I haven’t had much time to photograph all the new designs I am getting ready for the Montford Arts & Music Festival, but here’s a preview of a few of them:
Again, the Montford Arts & Music Festival is in Asheville, NC, this Saturday, May 22nd, from 10:00 am to 6:00 pm. I will be sharing a booth with my friend Alex from Gaucho Glass, so come and check us out. Great music, fun people, and lots of creative and friendly artisans!
While I am getting ready for the Montford Arts and Music Festival in Asheville, NC, on May 22nd, I have come up with some new and exciting designs that I will post here soon, and I also had to finish some designs I had been working on.
I was commissioned to make some rings, and since pure silver has proven not to be the strongest material for a ring that is going to be used on a regular basis (although it’s fine for a fancy ring used on special occasions, and yes, rings do take a beating whether we’re aware of it or not), I chose to solder silver wire to make these:
Another design I have been working on for a while is this necklace created with pure silver clay and sterling silver wire, inspired by European (especially Portuguese) amulets to ward off evil spirits:
I find that I am gravitating more and more toward working with metal these days, although I like to add gemstone beads, too… Silver and copper have such a sweet energy that it is really pleasurable working with them, either making my jewelry collages or pounding and soldering wire… Ok, back to work now.
I wanted to share with you that one of my designs, Seven Moons Silver Pendant, won the competition for the cover of the next issue (Spring 2010) of the Art Clay Society Quarterly! This is the kind of news that bring me joy and inspiration…
My Seven Moons Silver Pendant is a pure silver collage created with metal clay (PMC) that was inspired by the feminine energy of the Moon and also by the concept that the Moon reflects the light of the Sun in the same manner that our mind reflects the light of pure consciousness. I chose the number Seven because it is a very mystical number with deep symbolism used by many esoteric schools. Some popular ones that come to mind are: 7 days in a week, 7 major chakras in the body, 7 notes in a scale, and 7 is the number of the seeker of Truth in numerology. Seven is most definitely a divine and mysterious number (being a prime number and all), and I believe that each 7-year cycle brings the opportunity to learn from experience to make progress in life, in terms of personal and spiritual development. Otherwise we just repeat the same mistakes in the next cycle. Seven also seems to be the cycle that tests our relationships (every seven days, months, years) to check how strong they really are…

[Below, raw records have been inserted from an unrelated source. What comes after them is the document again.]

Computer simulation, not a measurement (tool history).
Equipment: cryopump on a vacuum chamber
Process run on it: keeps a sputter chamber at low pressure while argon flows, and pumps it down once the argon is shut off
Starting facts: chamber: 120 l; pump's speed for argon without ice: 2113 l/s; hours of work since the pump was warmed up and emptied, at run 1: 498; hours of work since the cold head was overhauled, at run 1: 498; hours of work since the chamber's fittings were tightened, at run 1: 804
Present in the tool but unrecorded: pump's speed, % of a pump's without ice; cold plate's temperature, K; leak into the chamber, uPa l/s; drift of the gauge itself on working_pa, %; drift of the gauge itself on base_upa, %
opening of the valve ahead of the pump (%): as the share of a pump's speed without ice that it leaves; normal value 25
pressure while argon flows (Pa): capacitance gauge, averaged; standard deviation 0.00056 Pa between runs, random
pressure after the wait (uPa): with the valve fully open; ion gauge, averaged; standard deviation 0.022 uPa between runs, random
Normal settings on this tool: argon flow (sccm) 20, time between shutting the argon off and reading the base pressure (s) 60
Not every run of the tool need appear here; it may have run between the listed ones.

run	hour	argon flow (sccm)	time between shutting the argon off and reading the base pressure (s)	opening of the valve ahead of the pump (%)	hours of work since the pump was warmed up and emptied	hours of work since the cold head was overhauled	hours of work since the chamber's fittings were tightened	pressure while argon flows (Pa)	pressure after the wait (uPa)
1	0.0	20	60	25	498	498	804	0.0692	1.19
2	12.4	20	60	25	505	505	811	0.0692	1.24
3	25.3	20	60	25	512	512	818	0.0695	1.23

My Seven Moons Silver Pendant shows seven moons at different stages of the lunar cycle with various textures, along with a feminine face and a dichroic glass cabochon acting as two of the moons. It has a light golden accent on some spots to convey the energy of the Sun that is reflected on the Moon. It has a light patina to add contrast. The three different parts of the pendant are linked with sterling silver wire, and the whole pendant weighs 41 gm of pure silver. Needless to say, I will be more than delighted to receive the next issue of the Art Clay Society Quarterly with my jewelry design on it!
The days have been dreadfully overcast here lately, but I was able to take photos of some my new designs today. The one pictured below is a silver metal clay pendant entitled “Day Dreaming.” Like many of my designs, it was inspired by the mental world we artists tend to live in…
It is a completely handmade silver collage. I really like the energy it projects. I grew up surrounded by art in my mother’s house and was really into the European artists and writers of the surrealism movement when I was a teenager. This design is obviously reminiscent of my love for that period. I hope you enjoy it!
Have you ever wondered why you are doing what you do, or why you chose a specific profession, or hobby, or activity to devote your time to? I am sure you have, especially during times when you actually had to ask yourself if what you were doing was what you really wanted to be doing… I always double check with myself if I still enjoy what I am doing, if it still means the same to me, and if I want to keep doing it.
A couple days ago I had a revelation of sorts in relation to this issue. No, I wasn’t actually asking myself if being a jewelry designer was what I wanted to do. I was having a conversation with my husband about something totally unrelated (or so I thought) and it just dawned on me. Looking at my journey, I see that life has shaped me into who I am now by pounding my ego, filing it away, while nurturing and polishing the best in me. And this is exactly where I am at in my life right now: pounding, shaping, filing, and polishing metals!
I find it fascinating how we artists are always creating and re-creating ourselves in our chosen field, whether it’s on a canvas or a fabric or, as in my case, a lump of metal clay. To me, this is exciting, because it gives me a sense of purpose and it makes me feel like I am in the right place at the right time. And that’s a wonderful feeling, isn’t it?
I had promised to post the pendant I was working on when I wrote my New Silver Jewelry Designs post a while ago. I just hadn’t had the time to make the chain I wanted for this pendant with one thing or another getting in the way… Ok, so here is a close-up view:
Below is a view of the whole pendant with the oxidized sterling silver chain I made for it:
This design was inspired by a song I wrote many years ago entitled A Dream Within a Dream, which referred to the yogic philosophical view that the external world is not real, just an illusion, and that the only true reality is the self, as well as by the incredibly versatile nature of dreams, where desires, fears, experiences and people get mixed up and re-created to fulfill a subconscious purpose. I tried to blend the masculine, outside world-ish aspect with the feminine, more introspective side of our mental field, as they intertwine in the subconscious.
This silver collage pendant was handcrafted using PMC (Precious Metal Clay) and weighs 44 gm of pure, beautiful silver.
Someone asked me the other day, “Where does your inspiration come from?” As a business owner and manager, I have to spend a lot of time dealing with business related stuff, learning about and implementing marketing strategies, designing new ads, keeping inventory and books up to date, optimizing web sites, etc., and with all the “technical” stuff going through my head sometimes it can be tricky to turn that switch off and jump back into the creative process of my jewelry designs. You may find yourself in a similar situation if you have a job that is not related to your creative endeavors. Even if you are a full time designer or artist, I am sure that sometimes you wonder what happened to your muse…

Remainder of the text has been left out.